So we have an opportunity now 50 years later. I’m intentionally not calling it a celebration, but rather a commemoration, because a celebration assumes a perspective. With a commemoration, you instead recognize an important moment, and then you have an opportunity to look at it from different angles.

For example, where were U.S.-China relations 50 years ago, and where are they now? I am not a political scientist or historian, but I am on a campus full of them. So there’s an opportunity to engage faculty and students in wider discussions, not only about our relationship, but also about the role that people-to-people exchanges can play, the role the arts can play in reminding all of us that not everybody is of one, monolithic perspective or political identity.

What is the concept of the concert?

They’re doing two performances. One is of their current repertory featuring violinist David Kim, and the other is the commemoration of the 50th anniversary. The commemoration is in two parts. It opens with Wú Fēi’s 吴非 Hello Gold Mountain, and it closes with Beethoven’s Sixth, which was the main piece featured in the 1973 tour.

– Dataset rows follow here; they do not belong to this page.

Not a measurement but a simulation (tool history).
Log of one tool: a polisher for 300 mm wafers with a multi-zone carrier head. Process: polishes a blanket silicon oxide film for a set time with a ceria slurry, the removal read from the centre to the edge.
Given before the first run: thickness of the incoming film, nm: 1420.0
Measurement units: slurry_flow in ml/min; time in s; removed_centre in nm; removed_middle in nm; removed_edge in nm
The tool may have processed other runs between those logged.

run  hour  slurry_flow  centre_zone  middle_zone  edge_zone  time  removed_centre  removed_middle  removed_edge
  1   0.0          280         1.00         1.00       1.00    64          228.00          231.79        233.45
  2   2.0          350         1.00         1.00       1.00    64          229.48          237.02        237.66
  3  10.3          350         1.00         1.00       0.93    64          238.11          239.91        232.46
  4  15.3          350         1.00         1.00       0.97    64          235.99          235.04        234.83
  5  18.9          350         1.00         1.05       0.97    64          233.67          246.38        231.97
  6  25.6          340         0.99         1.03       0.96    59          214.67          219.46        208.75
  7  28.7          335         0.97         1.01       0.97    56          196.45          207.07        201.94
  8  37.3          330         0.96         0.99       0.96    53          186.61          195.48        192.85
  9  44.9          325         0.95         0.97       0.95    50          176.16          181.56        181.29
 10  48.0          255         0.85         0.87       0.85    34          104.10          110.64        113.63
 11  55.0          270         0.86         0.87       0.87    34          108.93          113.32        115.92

We were very intentional about working with the orchestra on the repertoire, because if this is truly about people-to-people exchanges, the most impactful stories you hear about the tour 50 years ago aren’t about all of the grandstanding and the pomp and circumstance of concerts. It was when the musicians from the orchestra actually spent some time at places like the Central Conservatory of Music. They played with Chinese musicians and went to the markets where they could buy Chinese instruments like erhu and dizi.

Two musicians who were on the 1973 tour are still in the orchestra and will be here: Davyd Booth, violin; and Renard Edwards, viola. That’s profound lineage. They’ll be doing some talks about their experiences.

They must be in their 70s or 80s?

Yes, and a reminder that all of this is still relatively recent history, within one lifetime!

What are you hoping will come out of this? Obviously, you want to engage people in a creative act and hope that they go home and process it in meaningful ways. But since you spent so much of your life in China and have a deep personal and professional connection to the country, what are you hoping to achieve with these concerts?

Given the rising tensions, anything that humanizes China is of vital importance right now. I hope that there’s an element of this that audiences take away.

Another thing is that here in the Research Triangle [Raleigh-Durham-Chapel Hill] the global diversity of people from Asia, and of people who work for corporations like Google, Apple, and Lenovo, make it a hub of a global region that doesn’t quite think of itself that way yet.

So I want to celebrate these things, and help nudge that self-perception of this area as having a profoundly diverse, global population that isn’t going anywhere.

I think the South generally suffers, both inside America and internationally, from a perception based on stereotypes that portray it as backward, when, in fact, it’s a very complex and cosmopolitan part of the world.

I think many geographical areas, whether the American South or China, get boiled down to simplified stereotypes when in reality they are, as you said, complex and bustling with growth.

One of the reasons that I didn’t leave China for so long is it felt like you were at the center of the action. Beijing was vibrant and had a sense of being where history was happening, especially in that lead-up to the Olympics and just after. Now, to a certain degree, I have that same feeling in the American South. People are grappling with the history here while simultaneously trying to figure out what our future is. There’s a creative, self-reflective energy that reminds me a little of Beijing 20 years ago.

That existential transition moment is really quite thrilling, and to have it happening in a place with so many universities and the fourth-highest concentration of Ph.D.’s in the country is rife with potential.

All right, last question: What’s the best Chinese restaurant in the Research Triangle?

One of my favorite hotpot restaurants is called So Hot, in the town of Cary.